The organization Free Code Camp, which helps people learn to code for free, regularly discusses side projects and why they are so important. Google employees are encouraged to spend 20% of their time on side projects. But the world of tech is a different beast. When developers play and experiment it often results in them creating new tools. A side project can be dreamt up, built and shipped very quickly, then become a success on its own after picking up initial traction. Even if it doesn’t, the experimenting and playing has benefits to the developer’s main project.

This all forms part of a strategy to create talented and resourceful coders and is an example of multiplying, not adding. It’s very different to learning and setting up a whole new, separate venture that requires day-to-day running.
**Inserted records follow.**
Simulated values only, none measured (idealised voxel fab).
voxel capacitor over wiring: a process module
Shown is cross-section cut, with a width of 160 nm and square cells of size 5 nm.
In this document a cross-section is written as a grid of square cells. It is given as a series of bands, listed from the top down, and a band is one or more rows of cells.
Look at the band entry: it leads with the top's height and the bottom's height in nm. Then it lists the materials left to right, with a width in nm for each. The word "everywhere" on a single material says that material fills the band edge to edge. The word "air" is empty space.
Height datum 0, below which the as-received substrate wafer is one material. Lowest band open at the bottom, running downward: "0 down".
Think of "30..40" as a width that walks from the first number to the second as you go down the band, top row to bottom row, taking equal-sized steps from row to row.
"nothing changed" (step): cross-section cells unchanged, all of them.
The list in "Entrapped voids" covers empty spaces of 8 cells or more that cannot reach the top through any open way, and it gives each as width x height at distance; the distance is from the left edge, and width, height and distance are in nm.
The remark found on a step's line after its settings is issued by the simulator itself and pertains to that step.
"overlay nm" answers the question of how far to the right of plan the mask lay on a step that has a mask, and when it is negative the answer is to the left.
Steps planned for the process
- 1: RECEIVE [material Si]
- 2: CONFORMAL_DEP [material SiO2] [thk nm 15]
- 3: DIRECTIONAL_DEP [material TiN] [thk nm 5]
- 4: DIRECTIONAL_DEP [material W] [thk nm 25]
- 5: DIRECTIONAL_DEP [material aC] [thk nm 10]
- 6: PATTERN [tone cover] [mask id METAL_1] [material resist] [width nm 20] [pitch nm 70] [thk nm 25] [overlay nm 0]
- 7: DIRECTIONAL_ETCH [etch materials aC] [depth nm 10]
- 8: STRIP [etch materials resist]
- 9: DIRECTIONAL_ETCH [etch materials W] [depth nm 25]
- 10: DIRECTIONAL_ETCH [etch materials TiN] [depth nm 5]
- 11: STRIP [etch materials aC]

If you’re considering a side project, don’t just ensure plan A fits with your overall strategy; consider the best-case scenario and the worst-case scenario. It’s easy to daydream about the best-case scenario, but if it all goes wrong, what will you have gained?

Do you just want to scratch an itch?

If you’ve worked on something for a while, achieved a certain level of success than reached a plateau, it’s common to begin looking around for new challenges to undertake. If this is the case, why not do your side project for fun rather than as a business venture?

Once someone pays you for a product or service, you’re the supplier and they’re the client. You have obligations. What if that takes the joy out of it? What if, instead, you saw your side project as a hobby? See if you can generate enough traction to prove the business model before the grind sets in. Look for the least-committal way of scratching that itch. You can then pick it up and drop it whenever you feel like it, before you buy that domain name!

Starting a side project might be the right decision for you, but the cost of getting it wrong is higher than you think. Take each question above into consideration before taking the leap.